Wyandotte Native Daniel Galeski Jr. has won several independent film festival awards for movie soundtracks.
By ANDREA POTEET
Sunday Times Newspapers
WYANDOTTE – A Wyandotte native’s independent film score has earned him several high-profile awards, but getting it on the silver screen was a fluke.
Daniel Galeski Jr., who won “Best Soundtrack” at last month’s Blue Water Film Festival for the opening music to his brother Scott’s 2010 independent short film “Protangeline,” said he dusted off the brief guitar piece he recorded 17 years ago when his brother, a Wyandotte police detective, showed him a cut of the film.
He rummaged through random clips of sound recordings he had collected through the years and pressed “play” on one unedited guitar piece he had recorded during his “lost years,” living in Detroit.
“I said, ‘I want to re-record this, there’s a lot I could change,’” Galeski, who now lives in Royal Oak, said. “And he said, ‘No, leave it.’”

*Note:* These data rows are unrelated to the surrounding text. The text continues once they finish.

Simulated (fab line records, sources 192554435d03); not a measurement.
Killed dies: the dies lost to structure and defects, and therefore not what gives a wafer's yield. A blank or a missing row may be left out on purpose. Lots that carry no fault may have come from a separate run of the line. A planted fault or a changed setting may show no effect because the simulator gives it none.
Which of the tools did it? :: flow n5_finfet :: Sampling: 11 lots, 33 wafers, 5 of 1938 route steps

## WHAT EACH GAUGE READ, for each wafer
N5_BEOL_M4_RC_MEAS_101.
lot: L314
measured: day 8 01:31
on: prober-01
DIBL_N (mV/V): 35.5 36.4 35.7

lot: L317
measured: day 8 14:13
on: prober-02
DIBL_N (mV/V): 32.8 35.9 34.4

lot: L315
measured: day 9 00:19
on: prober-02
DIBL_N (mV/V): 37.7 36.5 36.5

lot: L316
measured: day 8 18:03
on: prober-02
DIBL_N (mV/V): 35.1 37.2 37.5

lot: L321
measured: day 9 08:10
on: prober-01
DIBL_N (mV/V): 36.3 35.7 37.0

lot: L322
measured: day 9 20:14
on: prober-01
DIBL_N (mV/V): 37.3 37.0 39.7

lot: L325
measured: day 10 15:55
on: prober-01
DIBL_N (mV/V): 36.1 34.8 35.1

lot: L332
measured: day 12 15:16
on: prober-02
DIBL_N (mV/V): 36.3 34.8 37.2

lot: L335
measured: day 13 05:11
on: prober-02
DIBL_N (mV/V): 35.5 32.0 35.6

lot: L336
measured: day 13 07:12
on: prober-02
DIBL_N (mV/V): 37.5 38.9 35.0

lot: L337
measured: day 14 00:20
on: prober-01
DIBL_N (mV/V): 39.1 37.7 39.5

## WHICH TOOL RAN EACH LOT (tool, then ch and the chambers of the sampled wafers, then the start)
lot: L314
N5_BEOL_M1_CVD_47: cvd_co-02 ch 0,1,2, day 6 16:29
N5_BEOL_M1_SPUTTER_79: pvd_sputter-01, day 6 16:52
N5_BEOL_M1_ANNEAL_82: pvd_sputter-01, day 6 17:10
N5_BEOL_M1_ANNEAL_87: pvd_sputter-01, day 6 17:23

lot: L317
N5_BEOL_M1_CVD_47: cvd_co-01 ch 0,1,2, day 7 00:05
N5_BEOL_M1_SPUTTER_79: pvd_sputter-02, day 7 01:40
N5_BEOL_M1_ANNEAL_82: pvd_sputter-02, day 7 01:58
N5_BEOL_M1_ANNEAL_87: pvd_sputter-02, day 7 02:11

With minimal fine-tuning, the piece was chosen for the movie’s opening scenes and went on to win honors at Blue Water and at the Made in Michigan Film Festival.
“It was a meaningful piece,” Galeski said. “It was real. It wasn’t just like, ‘Oh, I’m going to write for this movie.’ It was something emotional from my life that works.”
Galeski said his love of film began as a child, when he and his brother spent hours watching movies.
“We were inspired by how people can move people in film and sound,” he said. “We both related to each of the films.”
From there, the brothers took their inspiration to different mediums – Galeski to music and his brother to writing – and when Galeski lost his job with the city of Dearborn three years ago, he turned to his childhood love as a career.
“Scotty came to me and said, ‘We’re going to make movies like we always wanted to,’” he said.
Though he said he and his brother are like “yin and yang,” their contrasting personalities have led to film success, with packed hometown premieres and film festival wins.
“I’m a live wire, he’s more structured and established,” Galeski said. “The combo works, but it doesn’t come without some friction. We fight, but that’s where the potency comes from.”